O puellæ,* O agnellæ,

CHRISTI caræ columbellæ,

Sine dolo, sine felle,

Cœli stellæ, DEI cellæ,

Jubilate purpuratæ,

Coronatæ, congregatæ

Cum Agno innocentiæ.

Ipsa est dilecta mea,

Vos præcedens in choreâ,

Cujus nomen et persona

Suâ lucet in coronâ,

Quam inscripsit DEUS PATER,

Hæc est illa JESU mater

Maria Virgo virginum.]

4 What is man, that thou art mindful of him: and the son of man, that thou visitest him?

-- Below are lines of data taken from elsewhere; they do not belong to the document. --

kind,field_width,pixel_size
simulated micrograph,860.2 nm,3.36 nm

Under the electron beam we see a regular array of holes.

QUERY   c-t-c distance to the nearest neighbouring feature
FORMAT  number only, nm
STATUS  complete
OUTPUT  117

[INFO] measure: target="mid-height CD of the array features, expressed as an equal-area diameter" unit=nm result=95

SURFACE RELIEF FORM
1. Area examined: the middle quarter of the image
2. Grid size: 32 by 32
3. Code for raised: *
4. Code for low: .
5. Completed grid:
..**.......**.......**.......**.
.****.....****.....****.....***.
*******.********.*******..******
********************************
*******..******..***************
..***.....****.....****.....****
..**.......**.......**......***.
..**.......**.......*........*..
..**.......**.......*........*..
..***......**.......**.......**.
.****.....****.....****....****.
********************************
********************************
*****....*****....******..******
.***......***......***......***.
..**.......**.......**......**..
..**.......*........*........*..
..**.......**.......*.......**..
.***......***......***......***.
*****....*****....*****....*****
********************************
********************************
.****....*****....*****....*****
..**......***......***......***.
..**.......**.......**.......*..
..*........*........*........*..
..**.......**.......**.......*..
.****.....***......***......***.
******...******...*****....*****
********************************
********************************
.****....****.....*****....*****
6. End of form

When, therefore, the prophet considers all these things, tending to man’s salvation, the providence whereby all events work together for his good,—the Church to be his mother, the Saints to be his examples and his friends,—his thoughts are naturally carried back to the one source of all, (A.) which is the Incarnation.* What is man? The Psalmist answers in another place, “Every man is but vanity;” and again, “All men are liars.”* Man, taken absolutely as a sinner: the son of man,* those that are endeavouring to keep the law of GOD. Visitest. As it is written: “Blessed be the LORD GOD of Israel, for He hath visited and redeemed His people.”* And again, “Thou visitest the earth, and blessest it.”*

[The Rouen Breviary, employing by a peculiar use the eighth Psalm for the matins of Christmas Day,* fitly selects this verse as the Antiphon, in the spirit of that hymn of Adam of S. Victor.

Ut ascendat homo reus*

Condescendit Homo-Deus

Hominis miseriæ.

Quis non laudet et lætetur?

Quis non gaudens admiretur

Opus novæ gratiæ?

And there is yet another thought which they bring before us, that these glorious starry heavens are the destined home of feeble and sinful men:

Quid datur et quibus æther? egentibus et cruce dignis,*

Sidera vermibus, optima sontibus, astra malignis.]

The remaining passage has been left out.